I have a primary key composed of three columns (id_grandparent, id_parent, id_row) which is residing in KUDU.
I want my lookups to be fast (hbase-like) when looking by id_grandparent. I'm using Impala and Spark to do lookups, let's assume both of them do the predicate pushdown on equality.
I have some questions which I can't tell 100% sure by reading the docs
SELECT * FROM my_table where id_grandparent = 55
Will this query be able to use the index-order even If i'm not providing the whole primary key? (aka return mega-fast). I'm assuming yes because I guess primary key is sorted by the first column and it's some kind of prefix-scan
SELECT * FROM my_table where id_parent = 55
Will this query be able to use any kind of optimization? Or any non-first column (if first-column not provided) will force a full scan on all the tablets.
I've read about this here: https://kudu.apache.org/2018/09/26/index-skip-scan-optimization-in-kudu.html but I'm not sure if that has been released or not
Thanks beforehand!
According to the this JIRA ticket it is still pending.
According to this documentation (latest at the time of this answer)
Scans on multilevel partitioned tables can take advantage of partition pruning on any of the levels independently.
However I doubt is index skip scan is implemented yet, considering the blog post was written only a few months ago.

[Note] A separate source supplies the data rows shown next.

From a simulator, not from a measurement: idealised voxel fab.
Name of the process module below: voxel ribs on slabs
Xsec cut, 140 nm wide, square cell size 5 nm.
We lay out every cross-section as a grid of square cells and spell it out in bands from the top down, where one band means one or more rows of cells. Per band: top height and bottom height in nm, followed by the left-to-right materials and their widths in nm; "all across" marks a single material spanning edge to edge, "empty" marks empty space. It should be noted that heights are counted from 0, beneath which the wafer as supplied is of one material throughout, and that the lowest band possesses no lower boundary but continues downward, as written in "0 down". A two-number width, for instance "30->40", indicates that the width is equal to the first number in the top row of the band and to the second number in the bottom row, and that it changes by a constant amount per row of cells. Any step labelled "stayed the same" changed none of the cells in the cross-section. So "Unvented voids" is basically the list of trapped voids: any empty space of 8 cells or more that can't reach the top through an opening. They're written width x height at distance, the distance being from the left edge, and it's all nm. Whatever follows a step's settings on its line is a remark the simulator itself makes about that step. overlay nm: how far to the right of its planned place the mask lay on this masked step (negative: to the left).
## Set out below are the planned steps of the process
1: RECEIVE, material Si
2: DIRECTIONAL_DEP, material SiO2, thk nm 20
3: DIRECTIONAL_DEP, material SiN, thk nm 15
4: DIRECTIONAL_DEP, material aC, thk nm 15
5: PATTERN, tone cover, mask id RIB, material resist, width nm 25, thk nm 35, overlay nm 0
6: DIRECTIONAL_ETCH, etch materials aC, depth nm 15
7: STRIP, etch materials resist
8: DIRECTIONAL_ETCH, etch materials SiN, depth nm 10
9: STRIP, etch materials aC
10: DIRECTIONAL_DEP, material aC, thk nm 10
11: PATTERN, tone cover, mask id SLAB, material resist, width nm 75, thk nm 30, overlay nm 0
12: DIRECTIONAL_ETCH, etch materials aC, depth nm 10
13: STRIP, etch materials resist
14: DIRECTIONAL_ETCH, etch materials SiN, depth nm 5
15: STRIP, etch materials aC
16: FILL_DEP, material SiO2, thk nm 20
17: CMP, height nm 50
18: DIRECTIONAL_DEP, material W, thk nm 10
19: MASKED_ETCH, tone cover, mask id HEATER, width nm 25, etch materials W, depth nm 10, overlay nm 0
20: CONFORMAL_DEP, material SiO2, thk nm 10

Update According to reply from dev@kudu.apache.org
Unfortunately the original author's internship ended last summer and nobody has taken the time to complete the work. It would definitely speed up certain types of queries. There are some concerns that in its current state it could cause a performance regression for some queries though. It could probably benefit from improvements to the heuristics it uses to decide when to enable the skip scan optimization.